Session 3: Plain text file processing in Unix

This session focuses on plain text file data extraction/modification using built-in Unix tools.

Pattern search & regular expressions

grep command can be used to efficiently match and also retrieve pattern in text files.

grep pattern file.txt # Returns lines matching a pattern

grep -v pattern file.txt # Returns lines not matching a pattern

grep -E regex file.txt # Returns lines not matching a regex

grep -c pattern file.txt # Returns number of lines matching a pattern

grep -B pattern file.txt # Returns number of lines before a line matching a pattern

grep -o pattern file.txt # Returns only matching part of lines

man grep # For other options

But what if we want match a variable pattern, e.g. differing length or content? Regular expressions are exactly the tool that we need.
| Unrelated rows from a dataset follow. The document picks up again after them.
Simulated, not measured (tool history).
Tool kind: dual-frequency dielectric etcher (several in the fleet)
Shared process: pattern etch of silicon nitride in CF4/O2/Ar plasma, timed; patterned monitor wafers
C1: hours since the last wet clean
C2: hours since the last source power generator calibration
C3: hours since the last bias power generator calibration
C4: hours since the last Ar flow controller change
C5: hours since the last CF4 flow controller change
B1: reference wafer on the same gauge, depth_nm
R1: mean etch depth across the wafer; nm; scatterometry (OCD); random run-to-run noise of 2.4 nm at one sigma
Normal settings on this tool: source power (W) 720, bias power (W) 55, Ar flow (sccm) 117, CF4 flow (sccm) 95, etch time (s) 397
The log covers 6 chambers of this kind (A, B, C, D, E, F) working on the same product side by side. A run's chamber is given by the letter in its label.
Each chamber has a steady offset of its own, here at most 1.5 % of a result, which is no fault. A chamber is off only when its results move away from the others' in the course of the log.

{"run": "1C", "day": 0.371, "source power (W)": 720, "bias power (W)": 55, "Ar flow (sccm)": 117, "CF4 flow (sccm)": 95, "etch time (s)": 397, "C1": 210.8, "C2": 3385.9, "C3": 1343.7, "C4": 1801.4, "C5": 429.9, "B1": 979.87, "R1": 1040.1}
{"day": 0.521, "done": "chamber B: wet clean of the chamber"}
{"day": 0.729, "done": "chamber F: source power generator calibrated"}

^A         # match A at the beginning of line
A$         # match A at the end of line
[0-9]      # match numerical characters
[A-Z]      # match alphabetical characters
[ATGC]     # match A or T or G or C
.          # match any character
A*         # match A letter 0 or more times
A{2}     # match A letter exactly 2 times
A{1,}    # match A letter 1 or more times
A+         # match A letter 1 or more times (extended regular expressions)
A{1,3}   # match A letter at least 1 times but no more than 3 times
AATT|TTAA # match AATT or TTAA
\s         # match whitespace (also TAB)

grep -E is a useful tool to search for patterns using a mini-language called regular expressions. You can use the egrep shorthand, which means the same.

Word and line count

wc command states for word count provides a quick summary statistics on the plain text file content. Bytes, words and lines can be counted in defined files.

wc -c file.txt # Number of bytes in a file
wc -w file.txt # Number of words in a file
wc -l file.txt # Number of lines in a file

To calculate the number of lines in every file listed:

wc -l *.txt
  1. Count the number of variants in the file
< /data-shared/vcf_examples/luscinia_vars_flags.vcf.gz zcat |
grep -v '^#' |
wc -l
  1. Count the number of variants passing/failing the quality threshold
< /data-shared/vcf_examples/luscinia_vars_flags.vcf.gz zcat |
grep -v '^#' |
grep 'PASS' |
wc -l

< /data-shared/vcf_examples/luscinia_vars_flags.vcf.gz zcat |
grep -v '^#' |
grep 'FAIL' |
wc -l
  1. Count the number of variants on the chromosome Z passing the quality threshold
< /data-shared/vcf_examples/luscinia_vars_flags.vcf.gz zcat |
grep -v '^#' |
grep 'PASS' |
grep '^chrZ\s' |
wc -l

Retrieve & count unique records

Often times we face a problem of how many unique records we have in a file or how many there are instances of every unique item.

Unix provides efficient way to cut (cut) desired columns and retrieve unique records for selected column (sort -u). Additionaly, we can count the instances (uniq -c).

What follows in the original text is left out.